Everyone knows the stereotype: mathematical discoveries are made by white and Asian males in their 20s and 30s. Right?
Well, like all stereotypes, there’s a certain amount of statistical reality that supports this impression and obscures all examples to the contrary, no matter how many of them there are. Sometimes these “exceptions” tend to make news. In this case we have a 12-year-old, who may be either Nigerian or English—hard to tell from the news accounts—but who in any case discovered and proved a “new” quick test for divisibility by 7. The test definitely works, the proof is ingenious, and it’s a cool, feel-good story.
But is it news? Real news or fake news (in any sense of the word “fake”)?
It’s clearly real news. Chika’s test is much better than the “standard” test for divisibility by 7, which is too complicated to be useful. Everyone knows—or at least used to know and has now forgotten—the standard tests for divisibility by 2, 3, 5, and 10. They’re even (occasionally) useful. And those of us who construct proofs by mathematical induction have proved a variety of other divisibility tests, even if we don’t actually remember them. They tend to be a great combination of number theory and algebra. Chika’s technique does not use an inductive proof, not that one would expect one, but the proof is valid. So why are there some Debbie Downers around who consider it fake news? You’ve probably guessed it: some obnoxious miscreants have diminished its importance by pointing out that Chika is not the first to have made this discovery!
Oh, horrors! Are we supposed to clutch our pearls and ignore the story? So what that he wasn’t the first—the technique wasn’t new to the world, but it was new to him (and his teacher), and that’s what really matters. It’s certainly new to me. Yes, it’s not important to mathematics, but it’s important to education.

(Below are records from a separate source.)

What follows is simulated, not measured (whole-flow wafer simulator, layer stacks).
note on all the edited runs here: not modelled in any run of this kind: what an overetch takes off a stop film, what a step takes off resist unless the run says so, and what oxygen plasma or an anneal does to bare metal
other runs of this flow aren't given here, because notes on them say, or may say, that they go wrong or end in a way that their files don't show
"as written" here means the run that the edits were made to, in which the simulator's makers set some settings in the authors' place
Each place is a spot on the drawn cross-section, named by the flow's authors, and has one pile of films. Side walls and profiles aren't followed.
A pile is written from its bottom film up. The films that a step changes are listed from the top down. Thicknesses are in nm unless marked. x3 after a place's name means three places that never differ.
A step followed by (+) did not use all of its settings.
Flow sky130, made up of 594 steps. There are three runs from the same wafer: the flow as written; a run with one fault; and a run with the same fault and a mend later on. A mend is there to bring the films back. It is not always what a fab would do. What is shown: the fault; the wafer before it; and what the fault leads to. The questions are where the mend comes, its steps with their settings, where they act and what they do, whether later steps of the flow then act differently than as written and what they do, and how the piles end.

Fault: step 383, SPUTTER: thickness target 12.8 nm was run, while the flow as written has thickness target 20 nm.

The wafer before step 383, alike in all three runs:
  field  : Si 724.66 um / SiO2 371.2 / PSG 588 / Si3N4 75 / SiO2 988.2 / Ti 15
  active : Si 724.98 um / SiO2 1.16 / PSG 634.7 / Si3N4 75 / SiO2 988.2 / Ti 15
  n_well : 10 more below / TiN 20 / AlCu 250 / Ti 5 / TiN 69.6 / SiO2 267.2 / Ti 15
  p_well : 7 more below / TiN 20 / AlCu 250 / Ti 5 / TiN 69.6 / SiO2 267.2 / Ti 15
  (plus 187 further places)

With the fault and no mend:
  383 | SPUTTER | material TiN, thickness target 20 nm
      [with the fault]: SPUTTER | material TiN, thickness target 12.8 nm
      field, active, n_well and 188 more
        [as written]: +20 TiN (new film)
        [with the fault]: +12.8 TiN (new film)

Now what does all this have to do with the 11-year-old Massachusetts girl mentioned in the title of this post? Simply this: 19 years ago I wrote a short introduction to a piece that was published as part of a letter to the Mathematics Teacher. It’s more or less the same situation: Felicia made a number-theory discovery that was new to her and to me, she proved it (with a lot of help from her dad), wrote it up, and published it as a letter to the Mathematics Teacher along with my intro… and then along came a couple of obnoxious critics who found the same theorem published elsewhere many decades earlier; in their eyes that diminished the successful discovery. Bah to them! They’re clearly not educators.